Students can most times identify figurative language in someone’s writing, and they can often state what is being compared and described; however, they sometimes struggle with the question of why and how authors make specific choices about the language they use.
To this end, I worked with Melissa Larisch and Sam Bosse on a lesson designed with the following learning targets:
- I understand how writers use figurative language and imagery to relay an underlying theme or a tone and what effect these tools have on the overall piece and the reader.
- I can use concrete details to represent an abstract idea.
- I can choose important details and appropriate metaphors to enhance the development of tone and theme in my own writing.
These learning goals were established for two reasons. The first was that while reading “Rules of the Game,” both teachers noticed consistent recognition of the figurative language Amy Tan was using, but a lack of understanding as to what purposeful effect these tools had on the reader. For example, the wind is used as a metaphor throughout the short narrative. Students struggled to understand why at points the “wind whispered” to Tan, as opposed to “shouted” or “barked.”
To this end, we compared how the same metaphor was used in different contexts for different purposes.
Here is an example:
The second reason for the lesson was the desire of both teachers to enhance their students’ ability to make thoughtful language choices in their own writing using Amy Tan as a model.
For this second goal, we began by brainstorming “abstractions” together. Then, students were given a random object on a card and asked to use descriptive and figurative language to make that object represent the abstraction.

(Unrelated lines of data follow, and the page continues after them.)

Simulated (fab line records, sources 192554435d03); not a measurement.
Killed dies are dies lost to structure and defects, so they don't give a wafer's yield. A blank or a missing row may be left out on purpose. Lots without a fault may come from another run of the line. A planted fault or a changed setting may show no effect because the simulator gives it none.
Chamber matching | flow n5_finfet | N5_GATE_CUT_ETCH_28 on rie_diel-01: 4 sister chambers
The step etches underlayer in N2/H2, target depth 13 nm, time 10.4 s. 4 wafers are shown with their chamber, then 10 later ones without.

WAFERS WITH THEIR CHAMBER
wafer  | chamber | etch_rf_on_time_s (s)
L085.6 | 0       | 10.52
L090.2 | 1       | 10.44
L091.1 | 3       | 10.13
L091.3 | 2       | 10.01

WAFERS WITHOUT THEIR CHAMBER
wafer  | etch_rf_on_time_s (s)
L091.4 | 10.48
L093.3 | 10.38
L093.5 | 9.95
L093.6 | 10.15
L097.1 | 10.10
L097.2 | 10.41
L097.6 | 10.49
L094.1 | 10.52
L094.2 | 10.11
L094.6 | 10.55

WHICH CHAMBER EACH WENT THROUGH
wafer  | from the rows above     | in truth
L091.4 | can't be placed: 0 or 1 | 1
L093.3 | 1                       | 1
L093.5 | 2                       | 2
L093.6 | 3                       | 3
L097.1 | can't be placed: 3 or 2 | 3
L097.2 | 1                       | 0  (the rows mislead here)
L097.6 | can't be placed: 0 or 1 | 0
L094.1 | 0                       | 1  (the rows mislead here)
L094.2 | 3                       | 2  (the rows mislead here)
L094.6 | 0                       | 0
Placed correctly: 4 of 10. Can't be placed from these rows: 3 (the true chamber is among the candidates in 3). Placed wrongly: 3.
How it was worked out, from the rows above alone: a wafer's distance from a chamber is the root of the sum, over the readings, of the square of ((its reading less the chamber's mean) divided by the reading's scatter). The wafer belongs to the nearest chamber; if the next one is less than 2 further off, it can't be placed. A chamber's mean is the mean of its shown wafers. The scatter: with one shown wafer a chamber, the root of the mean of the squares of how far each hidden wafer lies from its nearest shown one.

Before students began, the teacher modeled the writing by creating one together in class with students. The object for the example is a moldy orange, and the abstraction it represents is “forgotten” or “forlorn.” The class brainstormed descriptive language to use in the paragraph and then thought through the process together to do the actual writing while the teacher prompted them with questions (see resources for examples) and typed the piece.
This part of the process can be a little “messy” because it is impromptu; the teacher is as surprised as the students about what develops. However, this also allows students to see the thinking process behind the writing, especially as the teacher reads the work aloud and revises it with students.
Both teachers continued the lesson the next day in interesting ways. Larisch had her students share their writing aloud to a partner and had the partner guess the abstraction it represented. She told them if they could guess it or get close, they had done a good job. If not, they needed to revise.
Bosse had his students post the pieces of writing on Edmodo (more to come about the later) and respond to one another via posts. His students also had to guess the abstraction represented in the writing.
Larisch reported that her students were eager to share their writing with one another, and they willingly read aloud to the class after the lesson.
- Here is the Power Point we used for the lesson: Abstract to Concrete Power Point-1
- This resource provides some “prompting questions for teachers while modeling this type of writing: Prompting Questions for Teachers: Creative Writing.
- Here is an actual assignment with examples and explanations to give to students: Student Assignment and Modeling Questions for Abstract to Concrete Lesson
- Here is a copy of the example from Larisch’s class: Example Model from Melissa Larisch’s class
The assessment is called “3-2-1.” This is an activity from Making Thinking Visible. It is intended to see how students thinking expands or changes on a topic/key idea/skill after you have provided novel information. It would be an interesting replacement for an exit ticket. It might also be a way to explore “thinking” or “process” skills (Ex: collaboration, critical thinking, inference, hypothesis etc.) . The instructions are as follows:
Before the lesson
1. Write a word on the board for which you will provide new information (Ex.: historical event, literary time period, presentation skill, thinking strategy etc.)
2. Have students write the following:
- 3 words they associate with the topic/key idea/skill
- 2 questions they have about the topic/key idea/skill
- 1 metaphor about the topic/key idea/skill
3. At this point, I thought it was helpful to discuss/share student ideas before teaching the lesson, watching the video, reading the passage etc.
After the lesson
1. Have students review the 3-2-1 from before the lesson/new information
2. Repeat step 2 from Part I, asking students to consider initial responses and how thinking has changed
3. Discuss/reflect on the changes with students
4. Collect the 3-2-1 from students for formative assessment
Here is a 3 2 1 Strategy handout to give to students.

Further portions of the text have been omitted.